Even Picasso cannot protect you from this recession


Date: Wednesday, May 13, 2009
Author: Jeff Segal, breakingviews.com

But they were far from dreadful. The same is expected at this week’s contemporary auctions. While the financial crisis has taken a thwack to the hedge fund heavies and Russian industrialists that bid up art during the boom, industry executives say well-heeled collectors are buying art now to prep their vaults for a coming bout of inflation. However, those who view art as a great hedge may be disappointed.

The art market's mood has been decidedly pessimistic. There’s good reason for that. Global economic weakness has drastically shrunk the buyer pool. And the best pieces aren’t finding their way to the block because many sellers are afraid to sell at what they consider fire-sale prices. Furthermore, several Bernie Madoff victims appear to be forced sellers at distressed prices.

So it's no surprise the results of last week’s auctions were lacklustre. Sotheby’s took in $61m, down from $223m last November. And Christie’s sold $102m of work, compared to $277m the year before. The coming contemporary auctions are expected to be more of the same. But the fact that they weren’t a total dud was surprising.

Industry observers credit a familiar figure from the past – affluent collectors scared of inflation. History does show that art prices rise during inflationary periods. The Art 100 Index, compiled by Art Market Research, shot up 130% from 1977 to 1982, a period which saw an 80% increase in US inflation. With record amounts of fiscal stimulus being pumped into the system now, most economists expect inflation to stage a comeback.

But art’s fleeting fashion makes it a difficult hedge. Artists that may seem a safe investment now could prove out of favour in a decade. Vincent Van Gogh was the art world’s price leader in 1989. Now, on a list ranking artists by auction turnover last year, compiled by Artprice, Van Gogh ranks 394.

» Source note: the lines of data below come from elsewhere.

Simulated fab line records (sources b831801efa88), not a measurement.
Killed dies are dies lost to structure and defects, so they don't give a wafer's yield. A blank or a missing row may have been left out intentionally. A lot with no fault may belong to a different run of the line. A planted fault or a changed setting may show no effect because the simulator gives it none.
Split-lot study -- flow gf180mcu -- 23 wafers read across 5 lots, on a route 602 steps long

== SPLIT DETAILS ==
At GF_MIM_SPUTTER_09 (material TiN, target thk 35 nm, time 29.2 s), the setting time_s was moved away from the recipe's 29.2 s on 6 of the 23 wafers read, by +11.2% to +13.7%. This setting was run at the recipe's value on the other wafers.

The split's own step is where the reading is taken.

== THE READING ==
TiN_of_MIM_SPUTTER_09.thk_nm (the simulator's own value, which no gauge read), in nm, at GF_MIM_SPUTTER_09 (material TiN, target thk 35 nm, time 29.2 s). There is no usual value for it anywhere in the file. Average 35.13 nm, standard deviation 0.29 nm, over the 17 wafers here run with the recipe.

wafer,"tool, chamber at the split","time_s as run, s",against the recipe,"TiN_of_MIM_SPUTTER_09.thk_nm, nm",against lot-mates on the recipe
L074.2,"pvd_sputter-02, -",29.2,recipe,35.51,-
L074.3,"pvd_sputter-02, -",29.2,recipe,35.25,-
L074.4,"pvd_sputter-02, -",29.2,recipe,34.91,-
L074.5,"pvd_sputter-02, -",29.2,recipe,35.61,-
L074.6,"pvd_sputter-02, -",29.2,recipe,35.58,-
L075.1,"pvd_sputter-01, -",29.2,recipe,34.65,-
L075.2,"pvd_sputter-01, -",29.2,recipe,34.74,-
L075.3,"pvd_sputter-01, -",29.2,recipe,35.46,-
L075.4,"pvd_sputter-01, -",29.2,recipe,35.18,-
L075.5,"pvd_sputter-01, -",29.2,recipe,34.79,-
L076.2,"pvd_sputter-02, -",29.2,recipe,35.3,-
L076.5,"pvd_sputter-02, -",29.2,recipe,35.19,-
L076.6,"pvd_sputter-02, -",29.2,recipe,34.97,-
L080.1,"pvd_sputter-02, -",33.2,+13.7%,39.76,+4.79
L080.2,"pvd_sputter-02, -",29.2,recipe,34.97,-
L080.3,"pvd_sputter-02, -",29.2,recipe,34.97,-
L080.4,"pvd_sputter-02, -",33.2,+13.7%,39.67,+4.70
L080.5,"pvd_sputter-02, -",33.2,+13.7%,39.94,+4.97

Unpredictability isn’t art’s only problem as a hedge. Buying a Picasso isn’t like buying gold bouillon. It is highly illiquid because items are often one of a kind, with a limited pool of potential buyers. And its transaction costs are exorbitant. Sotheby’s charges fees as high as 25%.

True, a Picasso on the cheap may not carry much risk. But in the end, the better decision is to relegate artwork to walls, not vaults.